Voters should blame themselves for the poor showing of those whom they elected because it is the voters who elected those representatives. It is not as if the voters had no choice.
They did. They were not always required to choose between the PPPC and the APNU+AFC. A number of independent groups and individuals groups contested constituencies in both the municipalities and the Neighbourhood Democratic Councils.
Yet, the electorate chose to ignore most of these candidates and turned the local government elections once more into a two-horse race. Here was an opportunity for the people to try to move away from Guyana’s blighted two-party domination of elections to create political space for independent groups and individuals.
The electorate chose otherwise. The APNU+AFC won all but three of the municipalities up for grabs but only 14 of the NDCs. On the other hand, the PPPC swept 45 of the 65 Neighbourhood Democratic Councils. The PPPC won the popular vote by an unassailable 25,000 votes.
The government is denying allegations that it was trying to gerrymander constituency boundaries and creating new NDCs as a means of reversing its heavy loss at the local government elections. Those elections were held one year after the APNU+AFC scraped home by the skin of its teeth in national and regional elections.
The electorate got caught up in frenzy of the traditional two horse race and dealt a serious blow to local democracy when it dissed the independents individuals and groups. It is instructive that it was only in two Neighbourhood Democratic Councils, one in BV/Triumph and the other is Kwakwani that independent groups secured more votes than either of the contesting political parties. In West Berbice two individuals, contesting two constituencies won against the political party candidates.
In the Georgetown municipality, there was only one constituency, the Albouystown/Charlestown constituency in which an independent won the seat. In Georgetown, team Benschop was swept aside managing just one PR seat. In Bartica, a very promising independent group was humiliated after an AFC leader cautioned the town about the dangers of vote- splitting.
In Linden, where the PPP posed no threat to the APNU+AFC, the latter swept every single seat. The voters there were not keen on giving the independents a voice in the council.
Therefore, the independent individuals and groups were swept aside. This represented a major disappointment of the elections because it meant that even at the lowest level where there is no threat to the domination at the centre, ethnic politics dominated.
There is nothing to suggest that things are going to be different this year. There is nothing to indicate that the independent groups and individuals are going to do any better than in 2016. In fact, from all indications, the results in 2015 seemed to have demoralized independents groups and individuals.
In fact, so far it is known that two persons who were on the Team Benschop slate are now candidates for the APNU. So even some independents are casting off their independence. This is what happens when ethnic voting dominates.
The Guyanese people love to pretend that they are weary of ethnic politics. The 2016 local government polls presented them with a chance to show their revulsion of ethnic politics and to try to promote third forces and candidates. It backfired, because the supporters of the two political titans felt threatened enough to go back to their usual ways of voting.
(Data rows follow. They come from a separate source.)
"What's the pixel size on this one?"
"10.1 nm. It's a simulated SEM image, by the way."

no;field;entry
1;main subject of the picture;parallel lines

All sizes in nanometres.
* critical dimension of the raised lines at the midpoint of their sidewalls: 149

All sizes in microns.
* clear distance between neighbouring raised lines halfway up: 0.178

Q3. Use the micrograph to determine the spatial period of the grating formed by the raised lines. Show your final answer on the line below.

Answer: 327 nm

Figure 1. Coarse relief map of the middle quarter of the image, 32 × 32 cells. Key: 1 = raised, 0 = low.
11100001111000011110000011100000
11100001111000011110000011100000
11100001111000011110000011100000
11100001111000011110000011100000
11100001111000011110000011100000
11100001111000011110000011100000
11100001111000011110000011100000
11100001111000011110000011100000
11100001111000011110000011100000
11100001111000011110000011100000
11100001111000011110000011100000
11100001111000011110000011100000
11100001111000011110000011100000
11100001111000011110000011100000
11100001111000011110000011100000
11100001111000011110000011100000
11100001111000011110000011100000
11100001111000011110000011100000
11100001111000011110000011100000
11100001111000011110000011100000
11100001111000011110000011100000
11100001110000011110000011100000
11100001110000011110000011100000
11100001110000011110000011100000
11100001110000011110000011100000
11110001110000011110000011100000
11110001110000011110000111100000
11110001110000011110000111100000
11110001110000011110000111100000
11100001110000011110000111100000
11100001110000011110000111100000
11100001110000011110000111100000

Guyana needs some fresh faces in local politics. The local government election provides that opportunity for allowing civic-minded citizens, with no political party affiliations to be involved in managing communities. The people did not give them that chance in 2016.
Political party domination of local government elections has not done anything for local communities. It has perverted local democracy.
Will the electorate give the independents groups and individuals a chance in 2018? Not a chance!